However, there are some cases when file systems or applications might not want the I/O operation to block, but for it to fail and report an error if the service domain is down for too long. It is now possible to set a connection timeout period for each virtual disk, which can then be used to establish a connection between the virtual disk client on a guest domain and the virtual disk server on the service domain. When that timeout period is reached, any pending I/O and any new I/O will fail as long as the service domain is down and the connection between the virtual disk client and server is not reestablished.
This timeout can be set by doing one of the following:
Using the ldm add-vdisk command.
ldm add-vdisk timeout=seconds disk-name volume-name@service-name ldom
Using the ldm set-vdisk command.
ldm set-vdisk timeout=seconds disk-name ldom
Specify the timeout in seconds. If the timeout is set to 0, the timeout is disabled and I/O is blocked while the service domain is down (this is the default setting and behavior).
Alternatively, the timeout can be set by adding the following line to the /etc/system file on the guest domain.
set vdc:vdc_timeout=seconds
Reference: http://docs.oracle.com/cd/E19604-01/821-0406/virtualdisktimeout/index.html
Note: If this tunable is set, it overwrites any timeout setting done using the ldm CLI. Also, the tunable sets the timeout for all virtual disks in the guest domain.
Solution
In an effort to resolve the hung state in the GUEST domain environment, the vdc_timeout kernel tunable can be used to define the timeout value for all disks residing in the GUEST domain by adding an entry to the /etc/system file.
Note: The vdc_timeout setting equates to the number of seconds before the timeout is reached.
If vdc_timeout is 0 then no timeout is set.
To set the vdc_timeout, add the following line entry in the /etc/system file on the GUEST domain and reboot the GUEST domain for the amendment to take effect:
set vdc:vdc_timeout=30
In the above instance, the timeout is set to 30 seconds.
Once the "vdc_timeout" setting has been defined and the server rebooted, the hung state should no longer occur in the GUEST domain.
Applies To
Array configuration:
The IBM SVC arrays must be configured in ALUA mode as specified in the Hardware article:
000031529
LDOMs
Solaris Logical Domains (LDoms) is a virtualization technology on the Solaris SPARC platform that enables the creation of independent virtual machine environments on the same physical system.
LDoms are a virtualized computing environment abstracted from all physical devices, which allow you to consolidate and centrally manage your workloads on one system.
The logical domains can be specified roles such as a Control domain, Service domain, I/O domain , and Guest domain.
Each domain is a full virtual machine where the operating systems can be started, stopped, and rebooted independently.
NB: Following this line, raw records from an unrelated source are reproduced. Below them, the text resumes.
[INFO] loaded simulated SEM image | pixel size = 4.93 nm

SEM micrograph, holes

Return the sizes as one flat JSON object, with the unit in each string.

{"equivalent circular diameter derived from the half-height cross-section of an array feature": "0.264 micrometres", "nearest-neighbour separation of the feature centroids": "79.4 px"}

https://sort.veritas.com/public/documents/sf/5.1/solaris/pdf/sfha_virtualization.pdf
Figure 1.0
Storage Foundation (SF) stack model with Solaris Logical Domains
Note: The SERVICE domain may be referred to as the CONTROL domain.
VDC design
The default behavior for the virtual disk client (VDC) is that I/O will be blocked in the event of loss of connectivity/standard operational performance to a SERVICE domain. If the VDC timeout property can be set to have the I/O timed out. When this property is not present or set to 0 then there's no timeout, and I/O will not timeout.
A virtual disk contains two components:
The virtual disk itself will appear in the GUEST domain, and the virtual disk backend, which is where the data is stored and where virtual I/O ends up.
The virtual disk backend is exported from a SERVICE domain by the virtual disk server (vds) driver. The vds driver communicates with the virtual disk client (vdc) driver in the GUEST domain through the hypervisor using a logical domain channel (LDC).
A virtual disk appears as /dev/[r]dsk/cXdYsZ devices in the GUEST domain.
Note: The virtual disk backend can be a physical disk, a physical disk slice, a file, a volume from a volume management framework, such as the Zettabyte File System (ZFS), Solaris Volume Manager (SVM), Veritas Volume Manager (VxVM), or any disk pseudo device accessible from the service domain.